World News

welcome
Above: Palestinians welcome peace envoy Robert Fulgham.
Robert Fulghum to Preside over Israeli / Palestinian peace talks
Filed by Diane Bullock

After Israel’s latest missile attack on a Palestinian faction office building in the Ramallah suburb of Al-Bireh, Israeli Foreign Minister Shimon Peres and Palestinian Authority President Yasser Arafat have agreed to meet next week with Robert Fulghum, best-selling author of All I Ever Needed to Know, I Learned in Kindergarten.

In what he hopes will prove to be a savvy diplomatic move, President Bush called upon the esteemed writer to act as “kindergarten cop” to the adversaries, imparting his simple wisdom and engaging them in a “feel-good” dialogue that will finally lead to a real cease-fire agreement.

Israel Defense Forces claimed the attack was retaliation against recent shooting incidents, including one on Thursday that killed one Israeli officer and wounded another. “The Israelis and Palestinians do a lot of ‘well, I hit him ‘cause he hit me’ kind of banter that is clearly counterproducive,” remarked President Bush. “We’re gonna see if we can’t just nip that in the bud.”

In his endorsement of Fulghum’s philosophy to solve the half-a-century-old Middle East conflict Bush noted, “Most everything I really need to know as leader of the free world, I learned right there in the sand box at nursery school. I highly doubt that Bob’s teachings are beneath a towel head and a beanie boy fighting over some dinky plot of desert land that come to think of it, is not much bigger than my old playground sandbox.”
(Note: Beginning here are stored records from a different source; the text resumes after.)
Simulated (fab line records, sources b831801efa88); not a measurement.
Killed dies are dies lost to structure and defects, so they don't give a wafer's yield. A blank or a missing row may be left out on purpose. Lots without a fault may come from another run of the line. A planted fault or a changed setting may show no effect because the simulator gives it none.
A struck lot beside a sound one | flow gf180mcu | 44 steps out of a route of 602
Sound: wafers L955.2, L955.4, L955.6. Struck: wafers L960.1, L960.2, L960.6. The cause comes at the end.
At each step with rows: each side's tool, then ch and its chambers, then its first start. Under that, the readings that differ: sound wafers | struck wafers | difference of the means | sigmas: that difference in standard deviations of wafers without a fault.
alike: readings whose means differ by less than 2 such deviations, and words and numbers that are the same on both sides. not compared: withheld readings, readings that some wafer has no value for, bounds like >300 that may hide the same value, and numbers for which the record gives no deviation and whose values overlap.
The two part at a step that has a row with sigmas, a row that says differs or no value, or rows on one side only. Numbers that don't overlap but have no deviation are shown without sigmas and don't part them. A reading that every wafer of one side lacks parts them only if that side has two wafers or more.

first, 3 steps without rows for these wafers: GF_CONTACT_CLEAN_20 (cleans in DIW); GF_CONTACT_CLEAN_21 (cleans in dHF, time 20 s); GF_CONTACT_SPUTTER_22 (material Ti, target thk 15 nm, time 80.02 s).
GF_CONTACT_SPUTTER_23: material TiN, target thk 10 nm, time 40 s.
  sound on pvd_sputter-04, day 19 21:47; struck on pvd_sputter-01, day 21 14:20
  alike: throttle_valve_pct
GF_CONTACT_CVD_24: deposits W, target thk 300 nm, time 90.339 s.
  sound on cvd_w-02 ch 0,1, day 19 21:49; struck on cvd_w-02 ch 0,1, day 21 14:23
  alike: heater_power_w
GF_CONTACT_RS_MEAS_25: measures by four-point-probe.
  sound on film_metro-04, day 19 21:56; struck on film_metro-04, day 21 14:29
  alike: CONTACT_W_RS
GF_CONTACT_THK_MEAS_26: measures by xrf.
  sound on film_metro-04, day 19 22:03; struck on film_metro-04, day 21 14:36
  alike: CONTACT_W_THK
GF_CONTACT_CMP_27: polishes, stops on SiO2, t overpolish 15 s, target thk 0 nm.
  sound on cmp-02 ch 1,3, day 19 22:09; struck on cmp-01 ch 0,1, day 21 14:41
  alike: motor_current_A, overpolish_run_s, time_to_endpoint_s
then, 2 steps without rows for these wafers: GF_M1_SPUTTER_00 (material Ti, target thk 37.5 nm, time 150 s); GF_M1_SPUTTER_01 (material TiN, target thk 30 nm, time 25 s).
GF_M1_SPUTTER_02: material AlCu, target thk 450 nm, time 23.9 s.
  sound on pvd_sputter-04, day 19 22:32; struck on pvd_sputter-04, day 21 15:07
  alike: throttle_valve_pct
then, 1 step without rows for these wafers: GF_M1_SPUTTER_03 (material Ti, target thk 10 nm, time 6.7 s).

Fulghum is expected to address the leaders (or “special friends”) in a red cardigan sweater, gray pleated slacks and loafers, which he will immediately replace with Keds sneakers in order to get more comfortable. Once settled, the author will teach the men about sharing, playing fair and how they should never hit people. In the event that they do hurt someone either intentionally or unintentionally, Fulghum will explain that they should always say they are sorry.

Fulghum’s lesson about not taking things that aren’t yours is expected to be a sticky point in the exchange but he plans to ease tensions with cold milk and warm homemade cookies.

If time allows, other lessons like putting things back where you found them, cleaning up your own mess and washing up before meals will be broached. Peres and Arafat may also dabble with watercolors, sing “Everybody’s Fancy,” “I’m Taking Care of You” and “Won’t You Be My Neighbor” and play board games. The session is scheduled to conclude with the leaders laying down with their blankets for a nap at 3 o’clock.

Fulghum is confident that the Golden Rule will suffice to bridge these fiercely oppositional forces. He must, however, be prepared for the worst. “If it doesn’t work and they’re still mad, I might just have to put them in separate corners and put dunce caps on their heads and see how they like that! Nothing works to adjust an attitude quite like a big cone-shaped hat and five minutes of time-out.”